Egypt’s Mohamed Mursi sets sights on joining BRICS1 min read . Updated: 20 Mar 2013, 03:59 PM IST
Egypt’s President Mursi says he hoped bilateral trade with India could double from $5.2 bn to $10 bn ‘within next few years’
New Delhi: Egypt’s President Mohamed Mursi said Wednesday he hoped his country can join major emerging market peers in the BRICS group as he pitched for Indian investment in his country’s troubled economy.
Egypt has been battling to restore investor confidence, which has suffered a sharp downturn since the “Arab Spring" uprising that overthrew authoritarian president Hosni Mubarak in February 2011.
“I am hoping BRICS becomes E-BRICS with ‘E’ standing for Egypt" as the economy picks up, Mursi said as he ended a two-day visit to traditional ally India aimed at promoting bilateral trade and investment.

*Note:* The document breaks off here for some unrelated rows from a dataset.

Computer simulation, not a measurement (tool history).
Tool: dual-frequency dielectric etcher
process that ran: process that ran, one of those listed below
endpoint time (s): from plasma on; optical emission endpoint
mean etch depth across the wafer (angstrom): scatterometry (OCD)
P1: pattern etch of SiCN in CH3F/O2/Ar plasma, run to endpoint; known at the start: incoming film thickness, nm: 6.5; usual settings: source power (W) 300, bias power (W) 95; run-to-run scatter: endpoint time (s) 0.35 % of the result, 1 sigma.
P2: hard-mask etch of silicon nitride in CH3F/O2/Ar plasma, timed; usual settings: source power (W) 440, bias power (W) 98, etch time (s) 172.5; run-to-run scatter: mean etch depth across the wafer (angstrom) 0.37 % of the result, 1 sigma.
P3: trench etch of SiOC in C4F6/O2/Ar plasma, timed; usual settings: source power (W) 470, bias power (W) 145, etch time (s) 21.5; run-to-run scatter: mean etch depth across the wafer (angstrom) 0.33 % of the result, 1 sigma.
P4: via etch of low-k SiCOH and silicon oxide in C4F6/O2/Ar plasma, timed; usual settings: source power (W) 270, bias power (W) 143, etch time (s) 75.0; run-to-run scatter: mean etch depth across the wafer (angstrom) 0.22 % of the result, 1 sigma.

Mursi said he had been invited to attend the next summit in Durban this month of BRICS—an acronym for Brazil, Russia, India, China and recent member South Africa used to designate the bloc of large, fast-growing economies.
“Egypt is hoping to join this group," he told a business forum.
Mursi urged the BRICS nations at the Durban summit to push ahead with proposals for a joint south-south investment bank that would allow countries to pool resources for infrastructure and other projects.
Mursi, on his maiden trip to India since being elected in Egypt’s first free presidential polls, said his country is headed for a “new era" of development.
The President, who held talks with Prime Minister Manmohan Singh, added he hoped bilateral trade could double from $5.2 billion currently to $10 billion “within the next few years".
Mursi, who faces troubles at home with a lower court’s cancellation of a controversial parliamentary election he called for April, insisted his country is on the final leg of its transition to democracy.
“Egypt has been witnessing a transition toward democracy and we’re confident we’re ending this transition stage," said Mursi, who belongs to the Freedom and Justice Party, the Muslim Brotherhood’s political arm.
“This will help us achieve political stability and start a new era of economic development," he said, promising to welcome Indian investors.